Most people don't understand charter schools. Asked the question in the abstract, only 30 percent supported charters. If informed that charters are "publicly funded, but are not managed by the local school board" and that they "are expected to meet promised objectives, but are exempt from many state regulations," support jumps to 51 percent with 28 percent opposed.

Republicans were more likely to support charters than Democrats, but Democrats were more likely to support tax credits for donors and school vouchers. That's to be expected, since Republicans typically support decentralization.

More surprising was the partisan split on vouchers. Forty-nine percent of Democrats agreed compared with 41 percent of Republicans.

Meanwhile, 62 percent of African Americans supported tax credits for corporations and individuals who fund scholarships for private school tuition.

The declining support for vouchers has been "gradual but is now undeniable," West said, "and within that there is a counterintuitive split between Dems and GOP (that has) also grown over time."

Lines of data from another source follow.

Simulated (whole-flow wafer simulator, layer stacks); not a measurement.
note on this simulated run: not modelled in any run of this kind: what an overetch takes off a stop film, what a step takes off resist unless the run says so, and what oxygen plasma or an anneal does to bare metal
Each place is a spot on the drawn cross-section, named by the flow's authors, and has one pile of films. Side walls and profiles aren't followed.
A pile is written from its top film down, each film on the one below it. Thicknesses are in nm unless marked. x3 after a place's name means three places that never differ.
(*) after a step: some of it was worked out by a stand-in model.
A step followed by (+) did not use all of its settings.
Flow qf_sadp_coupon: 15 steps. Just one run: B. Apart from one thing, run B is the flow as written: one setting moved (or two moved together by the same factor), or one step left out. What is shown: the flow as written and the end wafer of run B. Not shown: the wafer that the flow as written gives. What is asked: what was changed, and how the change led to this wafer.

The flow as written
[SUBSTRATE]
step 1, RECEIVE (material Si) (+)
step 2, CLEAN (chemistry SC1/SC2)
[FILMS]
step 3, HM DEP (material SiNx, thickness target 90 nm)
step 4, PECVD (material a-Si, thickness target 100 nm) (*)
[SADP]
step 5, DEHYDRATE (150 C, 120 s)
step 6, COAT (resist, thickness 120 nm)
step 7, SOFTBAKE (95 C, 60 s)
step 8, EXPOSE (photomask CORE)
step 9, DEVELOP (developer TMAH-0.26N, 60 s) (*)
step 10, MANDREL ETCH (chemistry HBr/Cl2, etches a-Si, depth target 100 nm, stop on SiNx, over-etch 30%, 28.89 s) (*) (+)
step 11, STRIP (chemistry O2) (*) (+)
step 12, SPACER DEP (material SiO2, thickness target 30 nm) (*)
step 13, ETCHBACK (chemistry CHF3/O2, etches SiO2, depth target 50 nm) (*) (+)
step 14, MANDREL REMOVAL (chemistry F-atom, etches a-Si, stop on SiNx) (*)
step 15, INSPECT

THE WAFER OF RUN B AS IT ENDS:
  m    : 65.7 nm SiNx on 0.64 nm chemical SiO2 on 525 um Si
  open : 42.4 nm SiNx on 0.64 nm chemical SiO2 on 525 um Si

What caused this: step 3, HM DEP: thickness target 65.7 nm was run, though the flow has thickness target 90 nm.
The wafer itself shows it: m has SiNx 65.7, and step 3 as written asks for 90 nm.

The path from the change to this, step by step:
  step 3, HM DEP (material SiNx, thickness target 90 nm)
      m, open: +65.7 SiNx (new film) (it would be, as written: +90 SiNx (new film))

That gap, West believes, results from Republicans by and large being at ease with their own suburban schools, while African American parents in failing urban schools are frantic for alternatives.

6. Merit pay

Fifty-three percent of the public supports basing part of the salaries of teachers on how much their students learn." And there is little partisan split on this, as 57 percent of Republicans approve and 50 percent of Democrats. In contrast, just 19 percent of teachers support merit pay.

But America is not a democracy, and both intensity and organization matter more than polls. "This has to be read in context of interest group politics," Greene said. "Just because a majority favors merit pay doesn't mean that they care greatly or that they can organize. The fact that 20 percent of teachers oppose merit pay matters much more than the majority who favor it."